We review for abuse of discretion the BIA's decision to deny an application for suspension of deportation. See Tukhowinich v. INS, 64 F.3d 460, 463 (9th Cir.1995). The BIA has discretion to construe "extreme hardship" narrowly "as long as it considers all relevant factors to the hardship determination and states its reasons for denying the requested relief." Ramirez-Durazo v. INS, 794 F.2d 491, 498 (9th Cir.1986) (citations omitted).


De Freitas contends that the BIA abused its discretion by failing to properly consider all relevant factors relating to extreme hardship. This contention lacks merit.


In order to qualify for suspension of deportation a petitioner must show, among other things, that deportation would result in extreme hardship to himself or to a qualifying relative. See 8 U.S.C. § 1254(a)(1); Tukhowinich, 64 F.3d at 462. De Freitas bears the burden of demonstrating "extreme hardship". See Ramirez-Durazo, 794 F.2d at 497.


Here, in determining the existence of hardship to De Freitas, the BIA agreed with the IJ's evaluation that De Freitas offered no evidence indicating a complete inability to secure employment were he deported to Brazil, see Patel v. INS, 638 F.2d 1199, 1206 (9th Cir.1980), and properly recognized that economic loss alone is insufficient to support a finding of extreme hardship, see Ramirez-Durazo, 794 F.2d at 498. In addition, the BIA considered the emotional impact of deportation on De Freitas, but found that the evidence presented failed to support a finding of extreme hardship. See Hassan v. INS, 927 F.2d 465, 468 (9th Cir.1991) ("Extreme hardship will not be found absent a showing of significant actual or potential injury.").
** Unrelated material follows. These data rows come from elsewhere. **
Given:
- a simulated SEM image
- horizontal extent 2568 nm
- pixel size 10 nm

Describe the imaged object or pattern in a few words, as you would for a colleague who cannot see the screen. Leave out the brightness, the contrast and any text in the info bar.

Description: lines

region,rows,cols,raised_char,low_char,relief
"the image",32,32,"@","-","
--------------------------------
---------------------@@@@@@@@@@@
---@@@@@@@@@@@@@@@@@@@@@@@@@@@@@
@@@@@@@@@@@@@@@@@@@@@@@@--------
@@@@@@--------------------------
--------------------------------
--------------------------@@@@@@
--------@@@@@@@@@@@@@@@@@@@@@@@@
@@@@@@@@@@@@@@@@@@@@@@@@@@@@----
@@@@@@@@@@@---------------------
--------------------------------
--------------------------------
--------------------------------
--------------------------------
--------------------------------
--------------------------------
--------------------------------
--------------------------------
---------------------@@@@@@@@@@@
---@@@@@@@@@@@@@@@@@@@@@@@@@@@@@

The BIA also considered the limited evidence of economic and emotional hardships on De Freitas's permanent resident wife and his United States citizen child. See Ramirez-Durazo, 794 F.2d at 498. While it was noted that it would be difficult for De Freitas's wife in Brazil because she does not speak Portuguese, this hardship is not above or beyond the "common results of deportation."2 See Hassan, 927 F.2d at 468. Because the BIA considered all relevant factors in affirming the IJ's conclusion that the evidence "does not support anything other than the fact that [De Freitas has] been here for seven years, and that he's married to a lawful permanent resident, and has a U.S. citizen child," we find no abuse of discretion.3 See id.; see also Patel, 638 F.2d at 1206 ("[A]lien cannot gain favored status merely by the birth of a citizen child.").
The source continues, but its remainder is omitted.